Terrifying tales: Check out this collection of 25 true crime stories in Singapore

True crime stories — you’re either a fan of the gory details or you can’t bring yourself to go anywhere near them for fear of the nightmares that will follow. For those who fall into the former camp, perhaps you may have heard of this book called Guilty As Charged: 25 Crimes That Have Shaken Singapore Since 1965

First published by The Straits Times in collaboration with the Singapore Police Force as an e-book in July 2015, the collection of terrifying tales is now available as a hard copy, which is good news for those who still refuse to let go of physical books. The title also made it to ST’s own non-fiction bestseller list today, probably thanks to all those who bought it to satisfy their morbid curiosity.

Anyway, if you haven’t read the book, here’s a glimpse into some of the more standout cases — proceed ahead at your own risk.


Huang Na’s Murder

Eight-year-old Chinese national Huang Na disappeared in 2004, only to resurface again 20 days later, when her badly decomposed body was discovered inside a cardboard box smaller than half her size. The high-profile trial found Malaysian-born vegetable packer Took Leng How guilty of her murder; he was sentenced to death and hanged in 2006.

The Ritual Murders

A series of horrific murders saw children being kidnapped, tortured and killed by charlatan medium Adrian Lim and his two “holy wives”. Some of the victims included a nine-year-old girl who was abducted from church and sexually assaulted before being suffocated, as well as a 10-year-old boy who was taken from a playground, then drugged, choked and drowned.
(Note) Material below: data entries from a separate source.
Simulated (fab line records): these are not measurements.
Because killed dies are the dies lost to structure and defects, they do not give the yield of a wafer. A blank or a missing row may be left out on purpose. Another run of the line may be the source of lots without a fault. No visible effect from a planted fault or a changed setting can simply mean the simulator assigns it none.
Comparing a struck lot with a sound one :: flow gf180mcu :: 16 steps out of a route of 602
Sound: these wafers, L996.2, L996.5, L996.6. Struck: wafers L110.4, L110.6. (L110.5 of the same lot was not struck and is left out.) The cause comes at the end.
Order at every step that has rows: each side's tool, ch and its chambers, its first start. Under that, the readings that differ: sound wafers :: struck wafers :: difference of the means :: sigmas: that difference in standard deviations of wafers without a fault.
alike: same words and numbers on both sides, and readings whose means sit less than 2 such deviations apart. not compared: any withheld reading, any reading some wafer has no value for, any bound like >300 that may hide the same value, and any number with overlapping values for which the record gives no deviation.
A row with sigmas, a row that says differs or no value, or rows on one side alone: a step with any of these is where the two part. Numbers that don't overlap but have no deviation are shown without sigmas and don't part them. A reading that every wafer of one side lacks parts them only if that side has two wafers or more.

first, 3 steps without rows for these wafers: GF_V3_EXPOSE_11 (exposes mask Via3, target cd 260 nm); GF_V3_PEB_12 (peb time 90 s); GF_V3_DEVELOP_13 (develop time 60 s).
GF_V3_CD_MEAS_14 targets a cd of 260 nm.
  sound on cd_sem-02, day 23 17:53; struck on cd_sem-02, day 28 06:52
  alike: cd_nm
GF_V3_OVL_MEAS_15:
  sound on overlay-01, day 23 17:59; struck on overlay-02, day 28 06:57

Lim explained his depraved actions by saying the dead small children were used as a sacrifice to the goddess Kali, who he believed would help him evade an earlier rape charge. Lim and his wives were sentenced to death and hanged in 1988.

The Swimming Trunk Gang 

The group of four thieves, oddly enough, preferred to operate in swimming trunks. They broke into homes to rob people at knifepoint, and committed about 500 offences across 30 months before they were arrested, bringing the total worth of their stolen goods up to $500,000. In 1975, the robbers were sentenced to a total of 64 years in jail and 144 strokes of the cane.


Other stories in the book include the 1970 case of Mimi Wong, a dance hostess who was the first woman to be sentenced to death for murdering her Japanese lover’s wife, as well as the 1972 case of Lim Ban Lim, an infamous gunman whose funeral saw 33 inmates escaping from a reformative training centre to attend.